The instrument consists of two adjacent cylindrical brass drums, each covered with paper and mounted horizontally in a round brass frame, which is screwed to a round wooden base. Two indentations in the side of the base assist with lifting the instrument. A crossbar attached to the frame extends across the length of the drums. Two indicators slide across a groove in the bar. A brass handle with an ivory knob on the right side of the frame rotates the drums. An ivory button on the left side of the frame operates a brake. When the button is locked in a vertical position, the two drums turn together. When the button is horizontal, only the right drum turns.

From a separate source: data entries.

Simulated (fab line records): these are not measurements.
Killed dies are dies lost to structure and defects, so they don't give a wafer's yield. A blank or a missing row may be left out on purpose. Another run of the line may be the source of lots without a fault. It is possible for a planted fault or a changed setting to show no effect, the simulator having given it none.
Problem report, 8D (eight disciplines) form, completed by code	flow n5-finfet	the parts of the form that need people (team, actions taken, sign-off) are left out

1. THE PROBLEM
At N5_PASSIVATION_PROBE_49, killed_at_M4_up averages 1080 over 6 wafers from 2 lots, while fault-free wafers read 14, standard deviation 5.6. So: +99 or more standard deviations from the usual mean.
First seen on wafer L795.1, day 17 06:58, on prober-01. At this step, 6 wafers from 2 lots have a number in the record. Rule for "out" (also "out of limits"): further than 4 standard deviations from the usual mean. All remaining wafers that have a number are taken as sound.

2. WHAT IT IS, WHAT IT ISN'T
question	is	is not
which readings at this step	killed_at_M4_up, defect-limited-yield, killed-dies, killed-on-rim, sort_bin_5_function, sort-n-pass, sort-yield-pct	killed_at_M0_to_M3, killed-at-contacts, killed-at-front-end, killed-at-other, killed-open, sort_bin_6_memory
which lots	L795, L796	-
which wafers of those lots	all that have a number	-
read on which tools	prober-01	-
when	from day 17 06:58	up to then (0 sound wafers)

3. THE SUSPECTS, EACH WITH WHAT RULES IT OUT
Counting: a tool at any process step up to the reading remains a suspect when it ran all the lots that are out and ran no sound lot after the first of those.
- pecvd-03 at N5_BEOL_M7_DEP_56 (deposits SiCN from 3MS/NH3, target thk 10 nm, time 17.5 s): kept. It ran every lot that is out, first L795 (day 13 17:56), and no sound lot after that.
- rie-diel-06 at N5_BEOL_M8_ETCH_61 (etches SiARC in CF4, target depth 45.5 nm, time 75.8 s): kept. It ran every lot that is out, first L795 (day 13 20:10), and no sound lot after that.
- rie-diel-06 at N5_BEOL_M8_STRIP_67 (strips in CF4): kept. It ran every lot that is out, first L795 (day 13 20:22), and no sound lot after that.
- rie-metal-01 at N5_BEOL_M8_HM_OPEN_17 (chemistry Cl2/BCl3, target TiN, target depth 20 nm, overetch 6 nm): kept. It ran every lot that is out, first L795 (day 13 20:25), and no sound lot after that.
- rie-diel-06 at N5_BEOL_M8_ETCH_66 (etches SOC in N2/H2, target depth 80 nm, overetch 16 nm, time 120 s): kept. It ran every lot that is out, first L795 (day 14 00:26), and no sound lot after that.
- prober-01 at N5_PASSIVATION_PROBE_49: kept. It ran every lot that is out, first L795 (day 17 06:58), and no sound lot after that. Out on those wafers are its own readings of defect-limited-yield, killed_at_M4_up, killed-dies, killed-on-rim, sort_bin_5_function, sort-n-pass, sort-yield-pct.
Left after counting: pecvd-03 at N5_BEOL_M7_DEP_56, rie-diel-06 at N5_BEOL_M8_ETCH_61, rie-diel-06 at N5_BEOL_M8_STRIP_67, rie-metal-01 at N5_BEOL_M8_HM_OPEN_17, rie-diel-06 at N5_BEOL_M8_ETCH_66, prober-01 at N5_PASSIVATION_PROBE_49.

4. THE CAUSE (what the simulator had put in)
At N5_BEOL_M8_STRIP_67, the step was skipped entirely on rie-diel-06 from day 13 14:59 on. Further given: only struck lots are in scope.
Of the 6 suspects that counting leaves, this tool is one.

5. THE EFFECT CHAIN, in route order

The two cylinders are marked identically. Each drum has a spiral of 20 turns, divided logarithmically (perhaps by pencil), with printed numbers to the right of each division. The first digit of a number is read from the crossbar, and the remaining three are printed on the drum. The markings include every digit from 0 to 3,000; every even digit from 3,000 to 6,000; and every other even digit from 6,000 to 10,000. The arithmeter arrived in a badly scratched wooden case that has two metal handles and a keyhole (but no key).
A metal plaque screwed to the base is marked: No 6 (/) ELIZUR WRIGHT'S (/) ARITHMETER (/) PATENTED AUG. 17TH 1869. (/) N.E.M.L.INS. CO. The New England Mutual Life Insurance Company (now New England Financial), a company with a long connection to Wright and his family, donated this example, one of ten known surviving arithmeters. Wright's son, Walter C. Wright, was the firm's chief actuary from 1866 to 1900. Wright was also a well-known abolitionist. Although this example cannot be definitively credited to him, Joseph W. Fowle, a Boston machinist who invented a rotating rock drill, is known to have built some arithmeters for Wright.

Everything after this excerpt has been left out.